Homework 1

Course

STAT218

Due

January 14, 2025

The census dataset contains a sample of data for 377 individuals included in the 2000 U.S. census. Load and inspect the dataset, and determine:

how many variables are in the dataset, not including census year and FIPS code
how many categorical variables are in the dataset, not including FIPS code
how many individuals are in the dataset
the youngest and oldest individual in the sample

Then:

construct a histogram of total family incomes with an appropriate amount of binning
determine an appropriate measure of center and explain your choice
determine an appropriate measure of spread; explain your choice and interpret it in context

Solution

# load and inspect dataset

[your answer here]
[your answer here]
[your answer here]

# part d: minimum and maximum age

# part e: histogram of family incomes

# part f: measure of center

# part g: measure of spread

Explanation: [your answer here]
Explanation and interpretation: [your answer here]

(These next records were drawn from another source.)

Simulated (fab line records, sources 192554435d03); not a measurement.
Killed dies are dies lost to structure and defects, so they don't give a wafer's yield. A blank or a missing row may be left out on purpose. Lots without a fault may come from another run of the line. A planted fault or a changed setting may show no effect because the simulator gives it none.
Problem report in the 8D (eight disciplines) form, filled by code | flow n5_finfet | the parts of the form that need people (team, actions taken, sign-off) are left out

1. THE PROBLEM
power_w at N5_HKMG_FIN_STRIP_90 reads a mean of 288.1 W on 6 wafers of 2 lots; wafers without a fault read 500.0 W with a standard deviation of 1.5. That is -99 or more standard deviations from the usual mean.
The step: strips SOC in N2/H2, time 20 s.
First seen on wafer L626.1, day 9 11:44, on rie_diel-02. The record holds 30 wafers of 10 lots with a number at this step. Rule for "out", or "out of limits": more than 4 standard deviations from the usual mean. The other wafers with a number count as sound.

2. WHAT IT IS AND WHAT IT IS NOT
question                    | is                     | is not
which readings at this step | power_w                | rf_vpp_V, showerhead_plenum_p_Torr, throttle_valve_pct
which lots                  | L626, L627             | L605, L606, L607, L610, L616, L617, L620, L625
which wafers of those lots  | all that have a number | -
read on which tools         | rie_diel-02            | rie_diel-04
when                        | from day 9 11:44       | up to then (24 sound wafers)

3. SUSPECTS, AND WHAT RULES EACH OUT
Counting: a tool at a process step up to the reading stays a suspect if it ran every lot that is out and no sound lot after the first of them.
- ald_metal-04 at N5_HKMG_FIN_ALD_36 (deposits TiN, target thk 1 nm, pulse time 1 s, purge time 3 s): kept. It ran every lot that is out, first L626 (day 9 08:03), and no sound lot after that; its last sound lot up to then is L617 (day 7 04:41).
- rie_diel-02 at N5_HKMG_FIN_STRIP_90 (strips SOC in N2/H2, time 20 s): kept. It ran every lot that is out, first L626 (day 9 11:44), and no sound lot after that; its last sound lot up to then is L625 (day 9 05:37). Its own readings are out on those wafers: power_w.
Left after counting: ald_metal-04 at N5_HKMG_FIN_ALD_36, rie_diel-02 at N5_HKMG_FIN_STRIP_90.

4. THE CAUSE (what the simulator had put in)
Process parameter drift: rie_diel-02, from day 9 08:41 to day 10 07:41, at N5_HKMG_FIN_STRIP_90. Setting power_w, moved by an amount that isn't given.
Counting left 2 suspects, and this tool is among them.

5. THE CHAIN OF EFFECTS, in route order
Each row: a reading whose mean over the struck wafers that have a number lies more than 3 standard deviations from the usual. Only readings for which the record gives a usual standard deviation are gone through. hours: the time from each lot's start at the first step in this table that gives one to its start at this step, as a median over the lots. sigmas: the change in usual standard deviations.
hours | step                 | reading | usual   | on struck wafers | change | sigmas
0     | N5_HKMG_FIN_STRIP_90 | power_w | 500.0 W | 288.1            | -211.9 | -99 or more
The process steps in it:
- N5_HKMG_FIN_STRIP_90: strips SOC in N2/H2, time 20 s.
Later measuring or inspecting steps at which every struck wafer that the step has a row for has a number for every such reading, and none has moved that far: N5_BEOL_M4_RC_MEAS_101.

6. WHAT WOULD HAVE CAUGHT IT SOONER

The cdc.samp dataset in the oibiostat package contains a sample of data for 60 individuals surveyed by the CDC’s Behavioral Risk Factors Surveillance System (BRFSS). Use the provided commands to load the dataset and then inspect it the usual way. Notice that several of the variables are 1’s and 0’s. Use the provided command ?oibiostat::cdc.samp to view the data documentation.
1. What do the values (1’s and 0’s) mean in the exerany variable?
2. What proportion of the sample are men? What proportion are women?
3. For each general health category, find the proportion of respondents who rated themselves in that category.
4. How many of the respondents have health coverage? (Hint: sum(x) will add up the values in a vector x; adding up a collection of 1’s and 0’s is equivalent to counting the number of 1’s.)
5. What percentage of the respondents have health coverage?

Solution

# load data
data('cdc.samp', package = 'oibiostat')

# check documentation
?oibiostat::cdc.samp

# part b: proportions of men and women

# part c: proportions of respondents in each general health category

# part d: number of respondents with health coverage

# part e: percentage of respondents with health coverage